Class ChunkedOutputStream

  • All Implemented Interfaces:
    Closeable, Flushable, AutoCloseable

    @Beta
    public final class ChunkedOutputStream
    extends OutputStream
    An OutputStream implementation which collects data is a series of byte[] chunks, each of which has a fixed maximum size. This is generally preferable to ByteArrayOutputStream, as that can result in huge byte arrays -- which can create unnecessary pressure on the GC (as well as lot of copying).

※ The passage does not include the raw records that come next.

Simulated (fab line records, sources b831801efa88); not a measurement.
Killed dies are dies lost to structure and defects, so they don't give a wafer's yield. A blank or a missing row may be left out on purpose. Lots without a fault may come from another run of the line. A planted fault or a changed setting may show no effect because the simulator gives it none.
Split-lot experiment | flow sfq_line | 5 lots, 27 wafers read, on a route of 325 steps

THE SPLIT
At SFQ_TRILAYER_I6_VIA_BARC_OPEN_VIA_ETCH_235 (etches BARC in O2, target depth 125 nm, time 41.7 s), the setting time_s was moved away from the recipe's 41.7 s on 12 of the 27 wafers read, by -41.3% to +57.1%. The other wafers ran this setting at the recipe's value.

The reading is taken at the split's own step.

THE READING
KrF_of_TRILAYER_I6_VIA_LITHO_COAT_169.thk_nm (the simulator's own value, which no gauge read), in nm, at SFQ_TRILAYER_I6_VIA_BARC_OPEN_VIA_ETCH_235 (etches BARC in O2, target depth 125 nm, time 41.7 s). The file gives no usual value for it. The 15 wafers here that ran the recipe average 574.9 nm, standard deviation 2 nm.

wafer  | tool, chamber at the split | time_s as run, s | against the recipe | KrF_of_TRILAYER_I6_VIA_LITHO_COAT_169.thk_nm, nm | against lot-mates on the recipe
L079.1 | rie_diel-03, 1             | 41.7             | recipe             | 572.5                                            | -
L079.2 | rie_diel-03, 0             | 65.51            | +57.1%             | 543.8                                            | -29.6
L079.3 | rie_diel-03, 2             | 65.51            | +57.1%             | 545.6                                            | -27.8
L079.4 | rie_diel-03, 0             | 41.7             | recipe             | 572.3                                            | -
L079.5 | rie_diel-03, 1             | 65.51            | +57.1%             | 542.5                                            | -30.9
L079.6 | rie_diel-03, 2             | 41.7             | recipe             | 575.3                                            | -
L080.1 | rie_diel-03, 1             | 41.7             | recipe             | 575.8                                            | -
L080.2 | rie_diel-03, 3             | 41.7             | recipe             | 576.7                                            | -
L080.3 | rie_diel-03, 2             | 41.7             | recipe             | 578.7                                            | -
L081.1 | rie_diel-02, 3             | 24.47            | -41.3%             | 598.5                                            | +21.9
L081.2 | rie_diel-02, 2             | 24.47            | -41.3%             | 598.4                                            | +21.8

    This class takes a different approach: it recognizes that result of buffering will be collected at some point, when the stream is already closed (and thus unmodifiable). Thus it splits the process into two steps:

    • Data acquisition, during which we start with an initial (power-of-two) size and proceed to fill it up. Once the buffer is full, we stash it, allocate a new buffer twice its size and repeat the process. Once we hit maxChunkSize, we do not grow subsequent buffer. We also can skip some intermediate sizes if data is introduced in large chunks via write(byte[], int, int).
    • Buffer consolidation, which occurs when the stream is closed. At this point we construct the final collection of buffers.

    The data acquisition strategy results in predictably-sized buffers, which are growing exponentially in size until they hit maximum size. Intrinsic property here is that the total capacity of chunks created during the ramp up is guaranteed to fit into maxChunkSize, hence they can readily be compacted into a single buffer, which replaces them. Combined with the requirement to trim the last buffer to have accurate length, this algorithm guarantees total number of internal copy operations is capped at 2 * maxChunkSize. The number of produced chunks is also well-controlled:

    • for slowly-built data, we will maintain perfect packing
    • for fast-startup data, we will be at most one one chunk away from packing perfectly
    Author:
    Robert Varga, Tomas Olvecky